Function: rnfidealreltoabs
Section: number_fields
C-Name: rnfidealreltoabs
Prototype: GG
Help: rnfidealreltoabs(rnf,x): transforms the ideal x from relative to
 absolute representation.
Doc: let $\var{rnf}$ be a relative
 number field extension $L/K$ as output by \kbd{rnfinit} and let $x$ be a
 relative ideal, given as a $\Z_K$-module by a pseudo matrix $[A,I]$.

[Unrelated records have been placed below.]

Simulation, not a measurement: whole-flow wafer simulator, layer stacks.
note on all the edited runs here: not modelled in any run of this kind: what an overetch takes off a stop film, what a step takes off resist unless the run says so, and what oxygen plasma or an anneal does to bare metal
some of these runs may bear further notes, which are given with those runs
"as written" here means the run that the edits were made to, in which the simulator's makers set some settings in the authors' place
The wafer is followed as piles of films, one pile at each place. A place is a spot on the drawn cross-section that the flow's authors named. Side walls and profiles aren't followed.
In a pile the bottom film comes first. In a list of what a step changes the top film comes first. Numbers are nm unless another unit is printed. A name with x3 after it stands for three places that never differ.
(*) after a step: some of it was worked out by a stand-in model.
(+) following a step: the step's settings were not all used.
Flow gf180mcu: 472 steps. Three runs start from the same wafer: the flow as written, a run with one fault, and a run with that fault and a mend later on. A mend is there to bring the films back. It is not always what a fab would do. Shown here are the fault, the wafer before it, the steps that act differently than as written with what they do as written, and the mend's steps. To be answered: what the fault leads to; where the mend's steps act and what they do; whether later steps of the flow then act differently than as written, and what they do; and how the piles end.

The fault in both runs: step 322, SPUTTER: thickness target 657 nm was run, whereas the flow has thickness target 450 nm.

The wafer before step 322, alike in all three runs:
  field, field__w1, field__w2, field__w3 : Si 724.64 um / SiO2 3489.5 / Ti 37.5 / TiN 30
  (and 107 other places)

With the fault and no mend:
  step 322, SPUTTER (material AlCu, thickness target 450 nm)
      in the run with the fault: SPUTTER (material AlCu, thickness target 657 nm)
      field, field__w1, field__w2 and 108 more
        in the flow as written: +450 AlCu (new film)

 This function returns the ideal $x$ as an absolute ideal of $L/\Q$ in
 the form of a $\Z$-basis, given by a vector of polynomials (modulo
 \kbd{rnf.pol}).

 The reason why we do not return the customary HNF in terms of a fixed
 $\Z$-basis for $\Z_L$ is precisely that no such basis has been explicitly
 specified. On the other hand, if you already computed an (absolute) \kbd{nf}
 structure \kbd{Labs} associated to $L$, then
 \bprog
   xabs = rnfidealreltoabs(L, x);
   xLabs = mathnf(matalgtobasis(Labs, xabs));
 @eprog\noindent computes a traditional HNF \kbd{xLabs} for $x$ in terms of
 the fixed $\Z$-basis \kbd{Labs.zk}.